Natural language isn’t the only way to define constraints. For imagery, we are often at a loss of words as to how to describe our images. That is why a development like ControlNet (and similar systems) leads to immense opportunities. (see: llyasviel/ControlNet: Let us control diffusion models)
There exists a very subtle but powerful methodology for deep learning. This simple idea is to use a neural network to extract the “specification” from an example. Then use another neural network to generate examples from the extracted example. This is a universal idea.
An example of this approach is demonstrated by “Hard Prompts made Easy (PEZ)”. The idea is to extract words from sample images to use as a generator for new similar images. huggingface.co/spaces/tomg-gr…
Many projects, unfortunately, have modularity as an afterthought. What I mean by this is that the models that they’ve trained are monolithic and don’t leverage the existing ecology of networks.
A striking example of this is Instruct-Pix2Pix. The amazing thing about instruct-pix2pix is that it can perform difficult transformations with diffusion models. However, its downside is that it loses existing functionality. (see: GitHub — timothybrooks/instruct-pix2pix)

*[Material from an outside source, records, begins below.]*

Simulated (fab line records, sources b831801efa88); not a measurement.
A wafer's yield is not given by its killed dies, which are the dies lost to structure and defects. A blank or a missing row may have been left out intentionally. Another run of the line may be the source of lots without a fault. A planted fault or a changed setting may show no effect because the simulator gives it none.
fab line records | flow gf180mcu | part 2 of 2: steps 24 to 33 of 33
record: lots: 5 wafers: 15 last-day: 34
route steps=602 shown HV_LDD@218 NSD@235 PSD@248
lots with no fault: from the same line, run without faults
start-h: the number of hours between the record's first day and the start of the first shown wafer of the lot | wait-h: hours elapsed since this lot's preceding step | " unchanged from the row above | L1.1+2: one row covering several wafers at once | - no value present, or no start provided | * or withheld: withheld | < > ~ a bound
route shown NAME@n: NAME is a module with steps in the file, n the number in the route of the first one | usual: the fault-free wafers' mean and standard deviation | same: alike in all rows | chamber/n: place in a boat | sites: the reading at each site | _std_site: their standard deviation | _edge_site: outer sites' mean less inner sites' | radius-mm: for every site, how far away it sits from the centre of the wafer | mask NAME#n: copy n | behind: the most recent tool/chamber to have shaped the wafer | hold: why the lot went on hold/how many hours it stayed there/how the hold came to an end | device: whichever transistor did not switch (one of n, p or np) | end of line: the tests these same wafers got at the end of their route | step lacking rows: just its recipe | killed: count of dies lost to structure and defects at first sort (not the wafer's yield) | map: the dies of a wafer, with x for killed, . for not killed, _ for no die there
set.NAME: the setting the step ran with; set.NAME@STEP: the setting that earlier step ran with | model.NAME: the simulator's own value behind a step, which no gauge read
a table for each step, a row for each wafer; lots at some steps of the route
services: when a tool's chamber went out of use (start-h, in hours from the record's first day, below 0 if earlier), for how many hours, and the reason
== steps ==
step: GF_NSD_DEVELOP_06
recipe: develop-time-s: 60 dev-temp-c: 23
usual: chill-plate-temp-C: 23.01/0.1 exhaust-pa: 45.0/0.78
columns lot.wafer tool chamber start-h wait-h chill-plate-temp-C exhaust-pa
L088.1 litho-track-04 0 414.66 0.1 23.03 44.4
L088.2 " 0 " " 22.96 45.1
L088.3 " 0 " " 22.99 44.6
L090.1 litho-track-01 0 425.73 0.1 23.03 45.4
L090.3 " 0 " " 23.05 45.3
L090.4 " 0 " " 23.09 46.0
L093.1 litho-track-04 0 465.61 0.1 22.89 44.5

What I mean is that there are surprising gaps in what can be instructed using Instruct-pix2pix. These gaps are likely to result from gaps in the training set. In contrast, img2img diffusion methods have no gaps between image and concept. One can morph any image to another.
18/n ControlNet is more powerful than Instruct-pix2pix because of its modular architecture and its more expressive form of constraint specification. Hence you can turn a cat into gold, white porcelain or a corgi!
ControlNet can still be made more modular by using a method analogous to LoRA. The benefit of this method is that you can stack many fine-tune models together to generate more complex constraints. (see: Using LoRA for Efficient Stable Diffusion Fine-Tuning). Hugging faces recently released PEFT (See: https://github.com/huggingface/peft ) as a general framework to adopt pre-trained networks.
This allows many kinds of guidance methods to evolve the diffusion model simultaneously. However, each guidance method takes a different kind of specification. Rather than just a single text or image input, multiple kinds of input will be required.
If this is done for images, it should also be done for text input. Why should we confine ourselves to only text in our commands to machines? Thus we see papers that combine both text and images to generate controlled responses. (see: Multimodal Chain-of-Thought Reasoning in Language Models)
The future of interaction with AI will not be plain natural language text but rather graphs that explicitly express the relationships of multimedia. Deep learning modularity begins with a standardized expression language (i.e., DSL) that captures complex relationships.